Brokers...am I right??????

Hey friends,

I am wondering if any of you amazing people have built a dashboard (or custom report) that can find accounts that a total ticket count for a show that is higher (or equal to) your published ticket limits. We are trying to find an easy way to find accounts who have either: A) purchased to the ticket limit (or over somehow) on web orders and/or B) accounts that have placed multiple orders that bring them to a total ticket amount that is equal to or more than your ticket limit.

We have been getting slammed by chargebacks and we need to find every way possible to find these accounts as soon as possible to return those tickets before a chargeback would happen.

Any and all advice is appreciated.

Chris

Parents
  • Hi Chris - I haven't fully cracked this myself, but here are some musings in case anything here is worth acting upon. I've approached this problem by trying to create a custom SQL query within List Manager, just to keep it agile and easy to edit over time. Ideally this list query is finely targeted to pull in suspect accounts whenever it's refreshed (with a minimum of false positives), so you could run it against something like Single Sale Order Listing to flag the specific bad orders that need to be addressed.

    If you can get a solid list built to reliably flag a likely reseller, you could make it dynamic and combine it with a report schedule to deliver on a regular basis to try to catch these with a shorter turnaround time. That could be a ton of report server email traffic, though - one idea we've had is to try to set up an Analytics pulse where notifications are sent whenever this reseller list has more than 0 constituents in it, but skip any notifications if it's empty. The downside there is that it would only ping on a 24 hour cycle based on the Analytics load.

    Right now I'm not fully satisfied with my 'suspected reseller' list, but here are the segments it's looking for. Rather than look for accounts that are passing a ticket threshold by performance, it just looks at all orders from the past 24 hours - that may be less helpful, but a bit easier to code for. These are the three queries joined together in our list right now, let me know if getting the actual SQL would be helpful for you:

    1) someone booked 7+ tickets and resides outside of our main geographic area in the PNW, or

    2) has 3 or more orders created all coming from the same IP address (right now this pulls in some false positives from our employees reserving their staff comps on our office network, so I need to figure out how to exclude our onsite IP address), or,

    3) has booked 11+ tickets across any number of orders.

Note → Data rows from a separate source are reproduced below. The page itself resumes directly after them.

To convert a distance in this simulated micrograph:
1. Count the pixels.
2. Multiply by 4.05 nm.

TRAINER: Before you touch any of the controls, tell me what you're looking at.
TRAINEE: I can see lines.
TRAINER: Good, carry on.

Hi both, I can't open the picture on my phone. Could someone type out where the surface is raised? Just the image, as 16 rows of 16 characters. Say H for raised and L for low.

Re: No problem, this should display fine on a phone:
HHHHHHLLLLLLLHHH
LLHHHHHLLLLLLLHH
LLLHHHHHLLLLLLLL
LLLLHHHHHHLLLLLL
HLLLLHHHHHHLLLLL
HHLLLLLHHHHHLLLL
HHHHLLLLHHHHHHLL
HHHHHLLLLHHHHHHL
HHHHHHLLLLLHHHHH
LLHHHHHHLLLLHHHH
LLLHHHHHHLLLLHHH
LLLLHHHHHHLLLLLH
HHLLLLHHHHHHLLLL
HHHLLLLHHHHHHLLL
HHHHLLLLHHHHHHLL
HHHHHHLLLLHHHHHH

    There are probably other segments still to be brainstormed, and these could still use some more work - but hope this might help toward finding a good solution!

Reply
  • Hi Chris - I haven't fully cracked this myself, but here are some musings in case anything here is worth acting upon. I've approached this problem by trying to create a custom SQL query within List Manager, just to keep it agile and easy to edit over time. Ideally this list query is finely targeted to pull in suspect accounts whenever it's refreshed (with a minimum of false positives), so you could run it against something like Single Sale Order Listing to flag the specific bad orders that need to be addressed.

    If you can get a solid list built to reliably flag a likely reseller, you could make it dynamic and combine it with a report schedule to deliver on a regular basis to try to catch these with a shorter turnaround time. That could be a ton of report server email traffic, though - one idea we've had is to try to set up an Analytics pulse where notifications are sent whenever this reseller list has more than 0 constituents in it, but skip any notifications if it's empty. The downside there is that it would only ping on a 24 hour cycle based on the Analytics load.

    Right now I'm not fully satisfied with my 'suspected reseller' list, but here are the segments it's looking for. Rather than look for accounts that are passing a ticket threshold by performance, it just looks at all orders from the past 24 hours - that may be less helpful, but a bit easier to code for. These are the three queries joined together in our list right now, let me know if getting the actual SQL would be helpful for you:

    1) someone booked 7+ tickets and resides outside of our main geographic area in the PNW, or

    2) has 3 or more orders created all coming from the same IP address (right now this pulls in some false positives from our employees reserving their staff comps on our office network, so I need to figure out how to exclude our onsite IP address), or,

    3) has booked 11+ tickets across any number of orders.

    There are probably other segments still to be brainstormed, and these could still use some more work - but hope this might help toward finding a good solution!

Children
  • I have noticed a lot of the same indicators with broker accounts. in addition to all that you wrote, I've noticed a lot of broker emails end in "@manboto.com", so orders with that email are always red flags. 

    May I offer a suggestion for your #2...Place all of your staff into a "Staff" constituency, and then just exclude the constituency from your report.